$\Huge AS4501$

Transformers and Attention

Francisco Förster

Bibliography:

* [Attention is all you need, Vaswani et al. 2017](https://arxiv.org/pdf/1706.03762.pdf)
* https://sebastianraschka.com/blog/2023/self-attention-from-scratch.html (many figures from this great website)
* https://towardsdatascience.com/attention-and-transformer-models-fe667f958378

# Motivation

Recurrent neural networks have two big problems:

1. They tend to give too much weight to recent elements in a sequence, but sometimes the most important connections in a sentence are separated by a large number of elements.

2. They are intrinsically serial in nature. We need to process a sequence in order to compute the output of a RNN.

This is how a RNN processes a sentence, paying more attention to the last word at each step and requiring a serial processing:

![](images/sentence-classification-rnn.png)

But in many cases the last word is not the most important, and we would like to be able to process each word and its association with other words in parallel:

![](images/sentence-example-attention.png)

This also happens in the problem of translation:

![](images/sentence.png)

# Attention mechanism

The attention mechanism is an approach in deep learning that allows models to focus on different parts of the input when producing the output. Instead of focusing in some hidden state like in RNNs, in attention each output explicitly depends on all previous input states, weighted by attention scores.

For example in this sentence with the following attention scores:

 I love travelling
   
   [0.1,  0.2,  0.7] ---> J'adore
  
  [0.5,  0.5,  0.0] ---> voyager

'J'adore' pays more attention or has more affinity to 'travelling' when translating.

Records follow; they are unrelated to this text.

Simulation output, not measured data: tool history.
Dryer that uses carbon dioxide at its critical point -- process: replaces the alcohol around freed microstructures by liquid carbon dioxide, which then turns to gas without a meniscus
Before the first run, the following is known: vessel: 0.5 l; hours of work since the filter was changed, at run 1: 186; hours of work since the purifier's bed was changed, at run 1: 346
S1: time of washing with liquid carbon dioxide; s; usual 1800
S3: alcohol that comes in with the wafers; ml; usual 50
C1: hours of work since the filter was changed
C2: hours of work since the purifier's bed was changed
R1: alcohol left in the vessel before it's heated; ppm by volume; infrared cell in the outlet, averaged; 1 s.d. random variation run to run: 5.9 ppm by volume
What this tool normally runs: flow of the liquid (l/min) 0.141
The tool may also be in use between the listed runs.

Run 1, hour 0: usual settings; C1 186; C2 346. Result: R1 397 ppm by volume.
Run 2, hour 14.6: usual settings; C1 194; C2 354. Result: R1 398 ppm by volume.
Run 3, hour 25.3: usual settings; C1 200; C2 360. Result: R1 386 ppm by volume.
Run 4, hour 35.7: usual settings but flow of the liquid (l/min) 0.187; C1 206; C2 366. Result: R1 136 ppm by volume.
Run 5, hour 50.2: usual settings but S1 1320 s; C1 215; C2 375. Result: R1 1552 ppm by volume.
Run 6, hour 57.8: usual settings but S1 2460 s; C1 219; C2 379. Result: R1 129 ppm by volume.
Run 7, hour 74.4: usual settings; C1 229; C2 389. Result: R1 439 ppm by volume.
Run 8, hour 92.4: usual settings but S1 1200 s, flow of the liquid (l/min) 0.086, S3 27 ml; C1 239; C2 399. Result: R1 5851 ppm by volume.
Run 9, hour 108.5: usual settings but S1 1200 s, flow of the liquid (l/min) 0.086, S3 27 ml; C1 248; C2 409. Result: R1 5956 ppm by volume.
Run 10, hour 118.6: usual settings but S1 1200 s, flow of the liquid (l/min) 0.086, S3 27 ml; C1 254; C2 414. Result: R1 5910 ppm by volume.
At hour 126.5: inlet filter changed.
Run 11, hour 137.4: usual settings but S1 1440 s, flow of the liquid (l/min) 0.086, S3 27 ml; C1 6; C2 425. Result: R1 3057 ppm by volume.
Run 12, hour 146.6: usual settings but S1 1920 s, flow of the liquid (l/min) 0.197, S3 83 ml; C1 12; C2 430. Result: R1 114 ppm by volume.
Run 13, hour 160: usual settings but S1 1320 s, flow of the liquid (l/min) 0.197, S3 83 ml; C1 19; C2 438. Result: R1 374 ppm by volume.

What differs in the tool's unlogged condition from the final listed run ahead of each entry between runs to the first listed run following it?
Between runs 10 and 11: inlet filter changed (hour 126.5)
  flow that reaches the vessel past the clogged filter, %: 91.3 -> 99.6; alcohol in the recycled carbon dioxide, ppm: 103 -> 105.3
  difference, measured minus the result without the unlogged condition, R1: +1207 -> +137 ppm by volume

'voyager' pays attention to 'I' and 'love' equally when translating.

# Self-attention

Self Attention, also known as intra Attention, is an attention mechanism that relates different positions of one sequence in order to compute a representation of the same sequence. 

![](images/intraattention.png)

Let's remember the softmax function applied to a vector x:

$\Large {\rm softmax(x_i)} = \frac{\exp{x_i}}{\sum\limits_j \exp{x_j}}$ 

This function returns ~1 at the largest value of the vector and ~0 elsewhere.

![](images/softmax.png)

In a self-attention layer, an input matrix $X$ ($n$ tokens of dimension $d$) are turned it into an output matrix $Z$ ($n$ components of dimension $d_v$) via three representational matrices of the input:

* queries Q
* keys K
* values V

$\Large {\rm Attention}(Q, K, V) = {\rm softmax}( Q \cdot K^T / \sqrt{d_k}) * V$

where $Q$, $K$ and $V$ are matrices representing linear transformations from the input vector $x$ via learnable parameters $W^Q$, $W^K$ and $W^V$:

* $Q = X W^Q$
* $K = X W^K$
* $V = X W^V$

Note that 
* $x \in \mathbb{R}^{n \times d}$
* $Q \in \mathbb{R}^{n \times d_k}$
* $K \in \mathbb{R}^{n \times d_k}$
* $V \in \mathbb{R}^{n \times d_v}$
* $W^Q \in \mathbb{R}^{d_k \times d}$
* $W^K \in \mathbb{R}^{d_k \times d}$
* $W^V \in \mathbb{R}^{d_v \times d}$

![](images/attention_detail.png)

![](images/selfattention_summary.png)

# Cross-attention

One can generalize the previous computation for combining two input matrices $X_1$ and $X_2$:

![](images/cross-attention-summary.png)

And this is an example of a cross attention matrix:

![](images/bahdanau-fig3.png)

and a visualization of one row

![](images/attention.png)

# Multi-head attention

In multi-head attention we concatenate the output from several heads $i$ with learnable parameters $W_i^Q$, $W_i^K$ and $W_i^V$, and then linearly transform this vector with learnable parameters $W^O$:

$\Large {\rm Multihead} = {\rm concat}({\rm head}_1, ... {\rm head}_h) W^O$

![](images/multi-head.png)

# Positional encodings

One problem with the previous strategy is that the order of the input is never used to compute the attention scores. In order to fix this problem, information about the relative positions of the inputs must be added. In the original paper by Vaswani they use sine and cosine functions of different frequencies:

* $PE(pos, 2i) = sin(pos / 10000^{2i/d})$
* $PE(pos, 2i) = cos(pos / 10000^{2i/d})$

![](images/PE.png)

In other works, a set of functions are learned as the positional encoder. For example, in [Pimentel+2023](https://arxiv.org/pdf/2201.08482.pdf) they use the following function (timeFiLM):

![](images/timefilm.png)
![](images/timefilm2.png)

# Transformers

The full transformer arquitecture proposed by Vaswani et al. 2017 is the following:

![](images/transformer.png)

The model is composed of an encoder and a decoder. 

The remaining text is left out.